Gruen Transfer panelist and Leo Burnett Australia CEO Todd Sampson maintains that creativity is the last remaining competitive advantage business has.
Todd Sampson presenting at AIME yesterday
Attendees at Todd Sampson’s AIME presentation yesterday walked away with a renewed passion for power of creative thinking. For those who missed his presentation, here are the key points.
Creativity in business: Sampson recounted an MBA program lecture that changed his life. The point? That creativity is critical to business and not intrinsically linked to the arts. He said, “ My parents actively discouraged me from doing anything to do with the arts because they wanted me to make money. I would look at arts students at uni and think, ‘losers’. When I realised the link between creativity and business, it literally changed my life.”

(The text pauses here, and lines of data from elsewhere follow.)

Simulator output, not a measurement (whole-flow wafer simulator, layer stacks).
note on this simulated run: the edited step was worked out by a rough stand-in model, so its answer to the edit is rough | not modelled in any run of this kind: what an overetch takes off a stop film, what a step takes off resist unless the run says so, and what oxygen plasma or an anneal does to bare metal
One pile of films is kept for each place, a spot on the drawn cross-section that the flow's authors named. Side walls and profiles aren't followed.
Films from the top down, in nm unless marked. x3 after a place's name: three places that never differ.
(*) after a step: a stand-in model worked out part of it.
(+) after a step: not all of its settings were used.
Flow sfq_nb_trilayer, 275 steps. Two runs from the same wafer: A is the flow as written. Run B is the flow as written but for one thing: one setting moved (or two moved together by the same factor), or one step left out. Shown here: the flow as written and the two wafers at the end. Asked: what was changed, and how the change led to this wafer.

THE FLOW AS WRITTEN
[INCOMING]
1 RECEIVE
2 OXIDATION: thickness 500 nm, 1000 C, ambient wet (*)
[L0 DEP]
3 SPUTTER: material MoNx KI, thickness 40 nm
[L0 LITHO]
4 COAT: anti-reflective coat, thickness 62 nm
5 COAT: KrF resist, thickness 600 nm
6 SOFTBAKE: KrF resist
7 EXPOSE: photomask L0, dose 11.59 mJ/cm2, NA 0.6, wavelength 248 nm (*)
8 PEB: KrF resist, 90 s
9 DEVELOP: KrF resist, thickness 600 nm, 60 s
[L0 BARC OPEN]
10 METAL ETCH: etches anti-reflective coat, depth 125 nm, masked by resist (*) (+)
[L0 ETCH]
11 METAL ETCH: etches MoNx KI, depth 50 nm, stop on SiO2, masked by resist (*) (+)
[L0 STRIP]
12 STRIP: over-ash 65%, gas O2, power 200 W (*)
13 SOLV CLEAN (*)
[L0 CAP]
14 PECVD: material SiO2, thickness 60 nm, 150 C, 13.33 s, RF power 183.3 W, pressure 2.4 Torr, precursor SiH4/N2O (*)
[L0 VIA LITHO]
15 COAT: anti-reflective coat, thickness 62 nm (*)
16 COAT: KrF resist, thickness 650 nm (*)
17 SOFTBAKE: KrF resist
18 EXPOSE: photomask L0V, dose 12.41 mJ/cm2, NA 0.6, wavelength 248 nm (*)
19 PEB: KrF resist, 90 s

Your personal creativity is key: Sampson said, “Your personal creativity has the power to impact the world around you”.
He recounted how a group of ordinary people sat around a meeting table at Hilton Sydney and came up with the idea for Earth Hour, an initiative that eventually saw the citizens of 620 cities around the world turn off their lights in an attempt to save the planet.
Of the success of the program on the first night in Sydney, Sampson said, “At the time I thought, ‘I can’t believe I got Sydneysiders to turn off their lights and I can’t believe I got to hug Cate Blanchett’.”
Creativity can solve any problem: Break down the problem into one question, list all the assumptions you have about that problem and then turn the whole thing on its head. Sampson used an example of how companies in Canada were polluting rivers. The government wasn’t in a position where it could successfully legislate against big business so it simply changed the law so that companies’ water intake pipes had to be downstream from their output pipes. Problem solved.
Creativity can be learned and then practiced: Sampson maintains that we live in an age of ‘institutionalised conservatism’ where many organisations outsource creativity to advertising agencies. He said, “Advertising is the price people pay for being unoriginal”. He says all people are creative and that organisations need to tap into the talent they have in-house and that leaders should get their teams together and brainstorm as many ideas as possible with no filters and no ‘black hat’.
Rent a head: Struggling for ideas? Borrow someone else’s perspective. Sampson said, “Ask yourself, ‘How would Richard Branson solve this problem or Nelson Mandela or IBM?’.”
Be brave for five minutes longer than your competitors: Sampson said, “The most spectacular leaders are no different to ordinary people; they’re just brave for five minutes longer”. Action overcomes fear and progress is better than perfection. He said that we’re all afraid of failing and looking bad but we need to overcome that fear for long enough (at least) to get the job done.